Wednesday, August 09, 2006
What's the deal with "Shebaa Farms"?
I confess that I had not bothered to run down the controversy over Shebaa Farms until I heard George Galloway cite it to justify Hezbollah's attack on Israel. He is so eloquent and so casual with the truth that I roused myself to do a Google search. I stumbled across an article written by the BBC more than six years ago, at the time of Israel's withdrawal from Lebanon, that clarified the point considerably. It seems that the border between Lebanon and Syria in that area is not well settled (apparently because the French didn't bother to do it back when they had the "mandate" in that region). Israel withdrew from that part of the tiny area (less than 10 square klicks up in the Golan Heights) that was definitively Lebanon back in 2000, but continued to occupy the part that was arguably Syrian (just as it continues to occupy the rest of the Golan Heights).
The UN Secretary-General Kofi Annan wrote in a report to the Security Council this week that the border was vague.
"There seems to be no official record of an international boundary agreement between Lebanon and Syria that could easily establish the line for purposes of confirming the withdrawal," he said.

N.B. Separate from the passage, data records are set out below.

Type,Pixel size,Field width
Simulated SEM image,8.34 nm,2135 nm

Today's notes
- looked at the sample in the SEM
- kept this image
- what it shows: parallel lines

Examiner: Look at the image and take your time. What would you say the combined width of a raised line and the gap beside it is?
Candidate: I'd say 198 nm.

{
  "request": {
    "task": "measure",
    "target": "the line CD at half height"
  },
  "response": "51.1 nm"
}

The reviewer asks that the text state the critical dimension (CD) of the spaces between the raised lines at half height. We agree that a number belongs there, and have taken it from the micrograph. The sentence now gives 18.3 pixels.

Mr Annan proposed that all sides should adopt the line drawn after the 1974 Yom Kippur war [sic], pending a permanent delineation of the border.
This line forms the limit of the area currently monitored by the UNIFIL forces...
Mr Goksel said: "The UN is saying that on all maps the UN has been able to find, the farms are seen on the Syrian side."
The point is complicated by Syria having said the opposite, that Shebaa Farms is actually part of Lebanon. This is probably disingenuous. According to the Wikipedia entry, Lebanon's first claim that Shebaa Farms was Lebanese came in 2000, when Lebanon was controlled by Syria. Syria was backing the claim of its puppet in a transparent attempt to get back land it had lost in 1967.
The six-year old article also contains this foreshadowing:
Analysts say that peace between Hezbollah and Israel would not be in Syria's interests, because it would increase pressure on Damascus to withdraw its forces and slacken its control over Lebanon.
According to Israel Radio the Israeli Prime Minister, Ehud Barak, said the withdrawal from part of the Shebaa farms area was designed "to remove from Syrian President Hafez al-Assad any excuse to encourage Hezbollah terrorism from Lebanon against Israel."
Ehud Barak was under the mistaken assumption that Hezbollah needed an excuse.
1 Comments:
, at
Kofi Annan sounds more duplicitous every day. The Security Council should call him on obvious errors of fact.
The UN previously ruled this area as Syrian not Lebanese. It is to late for Kofi to start changing UN policy just to provide cover for Hezbollah's claim that they are there to retake Lebanese land.